WASHINGTON (RNS) — Kansas Gov. Sam Brownback, President Trump’s nominee for international religious freedom ambassador, describes religious freedom as “the choice of what you do with your own soul.”
If confirmed, the 60-year-old, two-term Republican governor, former U.S. senator and onetime presidential candidate would be the first politician confirmed as the ambassador-at-large for international religious freedom. Previous ambassadors were religious or nonprofit leaders, and Brownback would follow a rabbi and a Protestant minister.
“Religious Freedom is the first freedom,” he said in a tweet responding to Trump’s announcement. “I am honored to serve such an important cause.”
Here are five faith facts about this Methodist-turned-Catholic politician:
1. He was a key sponsor of the legislation that created the office he may lead.
As senator, he supported the 1998 International Religious Freedom Act, which also created the ambassadorial post.
During his two terms as governor, “his actions on international religious freedom would be minimal,” said Rabbi David Saperstein, the most recent international religious freedom ambassador. But Brownback’s support of the State Department office while he was senator, and his efforts to end the South Sudan civil war, were noteworthy, Saperstein said.
“Issues of religious freedom were very much at stake in his lead work on the Sudan Peace Act,” he said, adding he thinks Brownback will be “an effective ambassador-at large.”
2. He is a Catholic convert who has attended evangelical churches with his family.
Brownback has been a bit of a Christian church hopper. He grew up a Methodist but converted to Catholicism in 2002. Today he attends Topeka Bible Church, said Teresa Jenkins, a spokeswoman for the nondenominational evangelical church with an average weekly attendance of 1,400.
Sometimes, he rises early for Mass before joining his family at the church, calling the routine, according to author Jeff Sharlet, a “great mixture of the feeding.”
Sharlet’s book,“The Family,” about a secretive Christian group to which Brownback belonged, said the governor was “baptized not in a church but in the ‘Catholic Information Center,’” a Washington chapel run by Opus Dei, another secretive group.

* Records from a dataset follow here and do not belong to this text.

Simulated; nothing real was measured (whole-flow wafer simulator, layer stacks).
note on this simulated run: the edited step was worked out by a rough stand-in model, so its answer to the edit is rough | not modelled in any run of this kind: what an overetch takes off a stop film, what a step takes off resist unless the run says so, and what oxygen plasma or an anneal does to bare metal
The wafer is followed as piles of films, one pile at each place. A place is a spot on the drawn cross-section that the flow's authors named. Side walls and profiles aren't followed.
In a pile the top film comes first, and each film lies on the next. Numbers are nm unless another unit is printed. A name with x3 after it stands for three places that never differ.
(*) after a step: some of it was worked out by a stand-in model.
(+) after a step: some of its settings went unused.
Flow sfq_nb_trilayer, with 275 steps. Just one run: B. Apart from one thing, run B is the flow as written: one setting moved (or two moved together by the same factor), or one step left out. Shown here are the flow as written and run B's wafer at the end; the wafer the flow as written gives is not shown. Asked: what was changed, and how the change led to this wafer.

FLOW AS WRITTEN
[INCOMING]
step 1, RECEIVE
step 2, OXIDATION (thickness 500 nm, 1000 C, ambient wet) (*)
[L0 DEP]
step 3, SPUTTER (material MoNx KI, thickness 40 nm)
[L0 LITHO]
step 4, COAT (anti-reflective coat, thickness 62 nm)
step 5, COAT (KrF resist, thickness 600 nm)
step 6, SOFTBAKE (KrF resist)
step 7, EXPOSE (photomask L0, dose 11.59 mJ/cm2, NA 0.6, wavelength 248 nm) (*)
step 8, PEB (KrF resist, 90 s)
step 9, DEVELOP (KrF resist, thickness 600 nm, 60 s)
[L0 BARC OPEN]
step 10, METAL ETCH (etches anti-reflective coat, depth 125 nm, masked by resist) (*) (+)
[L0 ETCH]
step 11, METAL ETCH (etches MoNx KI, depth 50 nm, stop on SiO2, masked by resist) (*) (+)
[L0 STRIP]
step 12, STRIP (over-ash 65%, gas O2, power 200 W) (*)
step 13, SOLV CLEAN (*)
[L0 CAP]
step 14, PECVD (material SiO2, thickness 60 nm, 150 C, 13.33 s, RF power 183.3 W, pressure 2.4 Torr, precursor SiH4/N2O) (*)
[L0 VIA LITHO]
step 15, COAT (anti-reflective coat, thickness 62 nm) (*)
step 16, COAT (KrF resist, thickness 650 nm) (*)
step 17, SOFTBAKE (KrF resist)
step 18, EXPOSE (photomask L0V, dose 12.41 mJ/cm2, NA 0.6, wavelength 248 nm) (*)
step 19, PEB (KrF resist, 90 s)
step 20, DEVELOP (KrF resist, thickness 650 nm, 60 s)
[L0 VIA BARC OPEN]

3. He has supported “religious liberty” issues and rallies with conservative Christians.
In 2016, he joined a “Rally for Religious Freedom” alongside Catholic bishops, the lead pastor of Topeka Bible Church and Barronelle Stutzman, a Washington state florist who was sued after she cited her religious beliefs in refusing to create an arrangement for a gay wedding. “I have never seen a bigger rally at this statehouse than this one,” Brownback told the demonstrators, according to a Catholic diocese website. “It is fantastic.”
When then-Texas Gov. Rick Perry, now U.S. energy secretary, invited 49 other governors to attend “The Response: A Call to Prayer for a Nation in Crisis” in Houston in 2011, Brownback was the only other governor who showed up in person. (One other sent a video.)
In 2012, he was criticized by church-state separationists for promoting a ReignDownUSA.com prayer event for which he said, “We’ve been favored like no nation in history and yet too often we’ve forgotten God.”
4. His nomination has been hailed by a range of evangelicals.
The National Association of Evangelicals called Brownback “a strong candidate.” Faith and Freedom Coalition declared “help is on the way” after dozens of reports of Christian persecution abroad “in the last month alone.” Southern Baptist ethicist Russell Moore noted Brownback’s “dealing with AIDS in Africa and advocating on behalf of persecuted religious minorities.” Focus on the Family founder James Dobson called him “a man of deep personal faith.”
5. He signed legislation allowing religious campus groups to restrict membership.
The 2016 bill “allows religious organizations to establish religious belief as qualification for membership,” he said at that time.
The ACLU, reacting to his nomination, said, “In Gov. Brownback’s view, ‘religious freedom’ has meant issuing a license to discriminate against others, especially against LGBT Kansans.”
University of Vermont political science professor Peter Henne said a Brownback appointment could change emphasis on LGBTQ issues abroad: “If there are countries repressing LGBTQ people for reasons they claim are related to religion, we might not push back on that as much as we would otherwise,” he said.